Artists point Kassel’s bloody history

Artists point Kassel’s bloody history

ISTANBUL - Hürriyet Daily News
Artists point Kassel’s bloody history

Artists have criticized the organizers, saying they have ignored Kassel’s history.

As Documenta wraps up in Kassel this week, a group of artists have criticized the organizers of the quinquennial exhibition, saying they have ignored the city’s history as a German weapons-manufacturing center, The Art Newspaper reported.

“Kassel was heavily bombed during World War II because of its arms production. Today the company Krauss-Maffei Wegmann (KMW), which has its roots and some production in Kassel, plans to export tanks to Saudi Arabia. We cannot tolerate that,” Philipp Ruch, an artist from the group Zentrum für Politische Schönheit (Center for Political Beauty) told The Art Newspaper.

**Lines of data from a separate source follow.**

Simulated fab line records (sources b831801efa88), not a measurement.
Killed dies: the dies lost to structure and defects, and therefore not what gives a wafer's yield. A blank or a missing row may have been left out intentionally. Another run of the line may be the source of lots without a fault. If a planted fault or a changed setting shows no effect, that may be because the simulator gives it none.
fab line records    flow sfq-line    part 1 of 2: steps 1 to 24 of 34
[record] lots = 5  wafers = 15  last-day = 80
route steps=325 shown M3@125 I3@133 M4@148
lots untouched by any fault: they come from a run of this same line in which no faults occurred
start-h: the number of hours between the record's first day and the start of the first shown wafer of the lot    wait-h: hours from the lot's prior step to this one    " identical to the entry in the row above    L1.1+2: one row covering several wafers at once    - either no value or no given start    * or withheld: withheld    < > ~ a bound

Two weeks before the opening of Documenta, the group launched a website and circulated posters informing people about KMW, although the posters did not mention any specific crimes committed.
“We see ourselves in the tradition of Christoph Schlingensief,” Ruch says, referring to the late artist who represented Germany at last year’s Venice Biennale and was known for addressing the most difficult points of Germany’s history in his films.

KMW’s lawyers sent the artist group a declaration to cease and desist, and since then the group has not offered money in return for information. “We are not pacifists who think no tanks should be produced, but exports to dictatorships such as Saudi Arabia are unacceptable,” Ruch said.

Germany only recently started selling arms to Saudi Arabia, after Chancellor Angela Merkel signed an agreement with its government in July 2011. The deal met with some criticism, as it reversed a long-standing principle set by previous governments that Germany would not export arms to “crisis regions.”

Other countries have been selling arms to Saudi Arabia for decades, including the U.K., which in May signed a 1.9 billion-pound ($3 billion) deal to supply 22 Hawk trainer jets, and the U.S., which in December 2011 signed a $30 billion deal to export 84 F-15 fighter jets and other weapons to the country.